So if you’re planning to stand for one or more of the above committees and are willing to meet the criteria above, please get in touch with me at crispin.allard@gmail.com as soon as possible.  Please note that nominations for all committees close on 2 November.

Regards,

Crispin Allard

Chair, LDER

Conference Motion: Prioritising Proportional Representation

Below is the text of a conference motion which LDER have submitted for debate at the Liberal Democrat Autumn Conference this year. We are now waiting to find out whether the motion will be selected for this year’s agenda, and will report back to our members and supporters once this is known.

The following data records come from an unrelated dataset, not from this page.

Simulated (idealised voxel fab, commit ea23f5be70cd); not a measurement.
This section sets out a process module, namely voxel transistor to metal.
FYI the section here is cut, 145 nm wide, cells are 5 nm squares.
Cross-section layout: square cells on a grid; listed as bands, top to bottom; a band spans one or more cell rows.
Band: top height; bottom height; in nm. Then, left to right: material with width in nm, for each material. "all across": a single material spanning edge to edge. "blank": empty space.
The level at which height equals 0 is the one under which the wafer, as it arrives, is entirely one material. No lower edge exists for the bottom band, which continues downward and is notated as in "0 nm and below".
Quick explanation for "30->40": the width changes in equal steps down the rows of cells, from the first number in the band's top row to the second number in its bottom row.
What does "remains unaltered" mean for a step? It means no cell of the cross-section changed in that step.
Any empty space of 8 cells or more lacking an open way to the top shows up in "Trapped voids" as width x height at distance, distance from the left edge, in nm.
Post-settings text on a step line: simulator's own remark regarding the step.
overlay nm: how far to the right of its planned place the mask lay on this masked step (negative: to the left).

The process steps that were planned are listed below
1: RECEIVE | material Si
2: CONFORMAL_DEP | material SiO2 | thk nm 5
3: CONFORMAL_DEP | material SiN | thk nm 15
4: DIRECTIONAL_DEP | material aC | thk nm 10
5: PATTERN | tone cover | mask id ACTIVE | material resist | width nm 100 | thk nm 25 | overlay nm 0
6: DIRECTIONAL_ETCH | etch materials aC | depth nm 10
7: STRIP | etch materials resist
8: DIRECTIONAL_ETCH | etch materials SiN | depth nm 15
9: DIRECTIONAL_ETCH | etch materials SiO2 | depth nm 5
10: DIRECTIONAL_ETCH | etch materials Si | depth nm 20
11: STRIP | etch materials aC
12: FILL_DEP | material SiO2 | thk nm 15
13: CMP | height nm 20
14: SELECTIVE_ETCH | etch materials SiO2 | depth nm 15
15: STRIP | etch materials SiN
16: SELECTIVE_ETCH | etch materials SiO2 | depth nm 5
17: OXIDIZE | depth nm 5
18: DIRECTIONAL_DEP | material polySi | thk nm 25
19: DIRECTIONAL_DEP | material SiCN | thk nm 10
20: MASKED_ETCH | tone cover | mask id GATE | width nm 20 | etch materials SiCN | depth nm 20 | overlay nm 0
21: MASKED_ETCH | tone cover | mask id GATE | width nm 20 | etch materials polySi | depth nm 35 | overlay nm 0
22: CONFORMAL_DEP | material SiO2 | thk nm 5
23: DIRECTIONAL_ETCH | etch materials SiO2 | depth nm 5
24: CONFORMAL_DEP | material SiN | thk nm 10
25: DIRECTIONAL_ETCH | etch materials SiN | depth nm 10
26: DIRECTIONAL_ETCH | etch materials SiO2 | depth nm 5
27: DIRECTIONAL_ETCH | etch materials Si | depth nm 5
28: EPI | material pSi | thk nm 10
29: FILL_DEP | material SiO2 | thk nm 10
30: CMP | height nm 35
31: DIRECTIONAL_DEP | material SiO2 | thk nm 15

We would like to thank all of the individual Liberal Democrat members and local parties and who have supported the motion.

 


Conference Motion: Prioritising Proportional Representation

Conference notes:

i. The result of the 2015 General Election was even more undemocratic than usual, with the Liberal Democrats, the Green Party and UKIP gaining approximately one quarter of the total number of votes cast, but only 10 seats out of 650, while the Scottish Nationalists won 56 seats with about 4% of the votes cast.

ii. Opinion Polls show that this result has led to a sharp and sustained increase in support for Proportional Representation (PR).

iii. The results of local elections in England and Wales continue to be even less democratic than those in Westminster; whilst the system for local elections in Wales is now a devolved matter, in England it remains under the control of Westminster.

iv. The House of Commons and local authorities in England and Wales are the only UK public bodies elected using First-Past-the-Post (FPTP).

Conference welcomes:

a. Support for insisting on PR for the House of Commons as part of any future coalition deal, from Tim Farron and Norman Lamb during the 2015 leadership election, and from Nick Clegg earlier this year.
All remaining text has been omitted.